Ankara wary of Athens-Cairo grid agreement

The connection of Greece and Egypt’s electricity grids will test already tense Greek-Turkish relations during the coming months. The cable that will connect the two grids will be laid in the sea area demarcated between Athens and Cairo back in August 2020, which guarantees the international legitimacy of the project. 

The problem from the Turkish point of view is that the cable will pass through areas demarcated between Ankara and the previous Libyan National Unity government, an agreement widely decried.

The extreme rhetorical reactions of the last days on the part of Ankara are indicative of its annoyance; however, what infuriates Turkish President Recep Tayyip Erdogan even more is Cairo’s attitude. From Athens, Egyptian President Abdel Fattah el-Sisi last expressed his desire to export his country’s natural gas to Europe, with Greece as its first point of entry.

Cairo is not interested in Turkey, for reasons beyond political problems. Europe, a market of 600 million now overly dependent on Russian gas, desperately seeks alternative suppliers and is a stable market for Egypt, which also banks on its huge potential as a solar energy provider, a fact mentioned by Greek Prime Minister Kyriakos Mitsotakis. 

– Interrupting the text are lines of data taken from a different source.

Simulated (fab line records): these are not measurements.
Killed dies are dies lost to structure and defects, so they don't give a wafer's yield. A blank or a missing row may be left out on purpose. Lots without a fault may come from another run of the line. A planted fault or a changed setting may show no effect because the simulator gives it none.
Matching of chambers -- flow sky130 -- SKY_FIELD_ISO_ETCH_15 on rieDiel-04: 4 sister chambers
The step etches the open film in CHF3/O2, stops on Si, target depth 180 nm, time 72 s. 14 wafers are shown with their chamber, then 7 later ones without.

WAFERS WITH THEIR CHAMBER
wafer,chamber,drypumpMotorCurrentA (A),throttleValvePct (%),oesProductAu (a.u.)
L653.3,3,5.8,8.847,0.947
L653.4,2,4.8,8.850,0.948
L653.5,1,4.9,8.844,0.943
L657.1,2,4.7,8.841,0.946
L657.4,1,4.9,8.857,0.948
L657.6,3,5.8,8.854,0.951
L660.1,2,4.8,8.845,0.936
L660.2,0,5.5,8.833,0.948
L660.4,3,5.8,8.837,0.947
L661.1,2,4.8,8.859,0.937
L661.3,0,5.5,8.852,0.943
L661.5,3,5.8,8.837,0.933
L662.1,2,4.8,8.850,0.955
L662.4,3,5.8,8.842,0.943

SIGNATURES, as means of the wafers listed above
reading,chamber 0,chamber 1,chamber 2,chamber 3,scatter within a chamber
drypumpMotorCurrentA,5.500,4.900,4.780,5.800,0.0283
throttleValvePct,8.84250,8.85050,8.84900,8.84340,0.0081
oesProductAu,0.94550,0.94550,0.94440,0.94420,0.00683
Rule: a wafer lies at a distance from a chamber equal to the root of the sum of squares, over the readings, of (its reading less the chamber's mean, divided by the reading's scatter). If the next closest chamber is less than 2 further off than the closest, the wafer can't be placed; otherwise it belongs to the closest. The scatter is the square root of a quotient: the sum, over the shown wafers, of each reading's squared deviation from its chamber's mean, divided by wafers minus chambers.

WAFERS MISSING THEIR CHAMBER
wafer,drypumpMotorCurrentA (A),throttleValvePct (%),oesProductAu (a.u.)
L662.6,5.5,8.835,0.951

Despite Ankara’s efforts to reconnect with Cairo, the el-Sisi government is setting a series of conditions, the most important of which is that Turkey severs its ties with the Muslim Brotherhood. Egypt also wants Turkey out of Libya, an unacceptable demand for Erdogan, who has presented his involvement there as a major success for his neo-Ottoman ambitions, as also expressed in the “Blue Homeland” doctrine, which Greece considers a challenge to its sovereignty.

Greece is prepared for the likelihood of Turkey announcing long-term naval exercises south of Crete to delay indefinitely the laying of the cable connecting it with Egypt.